The nature of the FCCB market is changing, said Madhabi Puri Buch, managing director and chief executive officer, ICICI Securities Ltd, pointing to the coupon rates and lower conversion premiums in the new issues.
“The emphasis is more on credit ratings and it’s large-cap companies that are coming out with issuances," she said.
Companies are also getting wiser and charging smaller conversion premiums to attract investors.
Conversion premium is the amount by which the price of a convertible bond exceeds the market price of the underlying stock.
Current premiums are in the 15-20% range, lower than earlier, where conversion premiums were as high as even 50%, said Nishikant Das, head, capital markets solutions, India, Standard Chartered Bank. The bank was involved in the FCCBs of Jaiprakash Power and Core Projects. Bankers also said firms are not trying to secure the FCCBs or back the debt with collateral to reduce the risk for investors.
While some say investors and the corporate base may shrink, there would still be a class of investors such as private equity companies that would want to use this instrument.

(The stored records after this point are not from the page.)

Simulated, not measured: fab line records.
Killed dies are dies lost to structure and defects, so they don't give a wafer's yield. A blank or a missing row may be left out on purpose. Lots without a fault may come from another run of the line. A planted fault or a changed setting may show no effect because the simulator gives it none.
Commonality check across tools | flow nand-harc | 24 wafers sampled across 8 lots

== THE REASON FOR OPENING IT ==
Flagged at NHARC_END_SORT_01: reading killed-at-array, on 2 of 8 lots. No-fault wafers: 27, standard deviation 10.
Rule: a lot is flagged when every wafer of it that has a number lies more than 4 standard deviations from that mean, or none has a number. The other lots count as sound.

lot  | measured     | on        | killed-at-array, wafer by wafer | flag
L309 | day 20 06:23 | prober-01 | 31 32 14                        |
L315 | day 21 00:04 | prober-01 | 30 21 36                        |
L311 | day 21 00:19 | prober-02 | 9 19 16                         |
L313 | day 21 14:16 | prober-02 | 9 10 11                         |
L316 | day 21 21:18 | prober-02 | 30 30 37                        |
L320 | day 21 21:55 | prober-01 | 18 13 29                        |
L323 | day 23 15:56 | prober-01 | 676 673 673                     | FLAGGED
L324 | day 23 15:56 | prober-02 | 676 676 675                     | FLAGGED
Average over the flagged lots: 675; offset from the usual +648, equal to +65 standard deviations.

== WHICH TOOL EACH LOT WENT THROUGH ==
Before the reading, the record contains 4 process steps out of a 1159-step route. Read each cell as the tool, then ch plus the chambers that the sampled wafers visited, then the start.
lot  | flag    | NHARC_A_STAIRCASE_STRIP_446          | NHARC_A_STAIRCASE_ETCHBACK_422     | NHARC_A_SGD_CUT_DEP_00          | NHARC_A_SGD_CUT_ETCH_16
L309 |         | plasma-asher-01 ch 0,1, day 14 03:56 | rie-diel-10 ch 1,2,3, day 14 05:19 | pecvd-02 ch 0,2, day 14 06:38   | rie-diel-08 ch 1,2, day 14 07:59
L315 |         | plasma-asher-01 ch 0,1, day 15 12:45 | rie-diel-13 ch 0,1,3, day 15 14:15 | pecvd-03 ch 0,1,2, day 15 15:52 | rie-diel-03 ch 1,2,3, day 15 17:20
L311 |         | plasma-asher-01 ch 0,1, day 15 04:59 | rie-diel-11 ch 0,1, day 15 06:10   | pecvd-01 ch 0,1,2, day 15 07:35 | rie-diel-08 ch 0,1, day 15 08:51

FCCBs “will come back as a kind of structuring option in the context of private and semi-private deals, where large investors may want to put money as convertible bonds rather than put in money as equity", said Sanjay Bhandarkar, managing director at NM Rothschild and Sons (India) Pvt. Ltd.
Secured debt means that even in the case of the company folding up, the private equity investor can sell off the collateral and regain part of its money.